The future of the Idaho Education Network hangs in the balance in the shadow of a ruling from a 4th District Court judge who said Idaho broke the law in its award of a broadband contract.
When Syringa Network lost a bid to be a broadband provider for Idaho's statewide network to link public schools and libraries—in spite of the fact that Syringa's bid was the least expensive and most technically proficient—Syringa sued Idaho, alleging that then-Department of Administration Director Mike Gwartney had "blackballed" Syringa from state contracts. Instead, Idaho granted a joint $60 million deal to Education Networks of America and Qwest. The State of Idaho tried to later amended the deal, cutting Syringa out of the picture and giving all of the contract to ENA solely.
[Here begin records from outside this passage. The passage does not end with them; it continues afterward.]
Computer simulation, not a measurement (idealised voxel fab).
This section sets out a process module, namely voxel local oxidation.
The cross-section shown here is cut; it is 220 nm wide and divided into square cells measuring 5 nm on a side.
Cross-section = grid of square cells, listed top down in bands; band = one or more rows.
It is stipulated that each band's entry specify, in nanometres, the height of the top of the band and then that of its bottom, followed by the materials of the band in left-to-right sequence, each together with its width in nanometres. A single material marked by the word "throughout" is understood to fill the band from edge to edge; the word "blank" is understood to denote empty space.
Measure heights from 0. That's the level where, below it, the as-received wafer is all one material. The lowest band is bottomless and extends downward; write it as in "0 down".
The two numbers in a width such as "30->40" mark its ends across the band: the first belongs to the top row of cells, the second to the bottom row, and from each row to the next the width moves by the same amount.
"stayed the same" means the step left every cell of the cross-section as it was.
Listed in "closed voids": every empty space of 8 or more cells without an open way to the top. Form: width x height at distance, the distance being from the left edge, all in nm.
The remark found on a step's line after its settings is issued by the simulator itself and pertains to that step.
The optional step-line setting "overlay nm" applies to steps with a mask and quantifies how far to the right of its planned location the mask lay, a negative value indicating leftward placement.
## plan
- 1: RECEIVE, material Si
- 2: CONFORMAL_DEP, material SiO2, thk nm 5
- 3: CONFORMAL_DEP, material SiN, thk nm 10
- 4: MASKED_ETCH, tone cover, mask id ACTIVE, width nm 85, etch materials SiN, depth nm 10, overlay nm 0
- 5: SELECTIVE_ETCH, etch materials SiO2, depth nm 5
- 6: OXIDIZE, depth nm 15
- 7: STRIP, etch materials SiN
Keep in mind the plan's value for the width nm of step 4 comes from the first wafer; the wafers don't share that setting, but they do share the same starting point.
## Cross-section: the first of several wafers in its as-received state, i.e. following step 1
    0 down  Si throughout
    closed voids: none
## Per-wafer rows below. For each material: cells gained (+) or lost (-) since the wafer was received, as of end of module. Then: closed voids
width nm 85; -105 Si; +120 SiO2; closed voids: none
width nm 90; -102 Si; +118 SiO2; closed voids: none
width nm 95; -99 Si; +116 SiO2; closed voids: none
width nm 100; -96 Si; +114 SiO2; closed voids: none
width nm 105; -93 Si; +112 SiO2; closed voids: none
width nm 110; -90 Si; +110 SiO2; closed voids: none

It was later learned that two of ENA's top Idaho staffers had direct ties to Superintendent of Public Instruction Tom Luna, who announced the ENA deal. Garry Lough, a top ENA official, was an aide to Luna in 2007 and Mike Vance, an ENA account services manager, served on Luna's campaign staff in 2006. Additionally, Gov. C.L. "Butch" Otter's campaign finance director, Martin Bilbao, was a former ENA staffer.
And now 4th District Court Judge Patrick Owen says that the Department of Administration broke Idaho's procurement law. And in spite of the DOA attempts to backpedal on the deal by amending the contract, Owen said the state's "efforts to salvage these void contracts were futile and of no effect." The bottom line: The contract is void in spite of the fact that Idaho has paid ENA millions of dollars since 2009 and has continued to receive federal funds to help subsidize those costs.
Meanwhile, the 2014 Idaho Legislature voted to keep funds going to the Idaho Education Network, but only until February 2015. Additionally, the state has paid a private attorney more than $750,000 to defend the state in the case.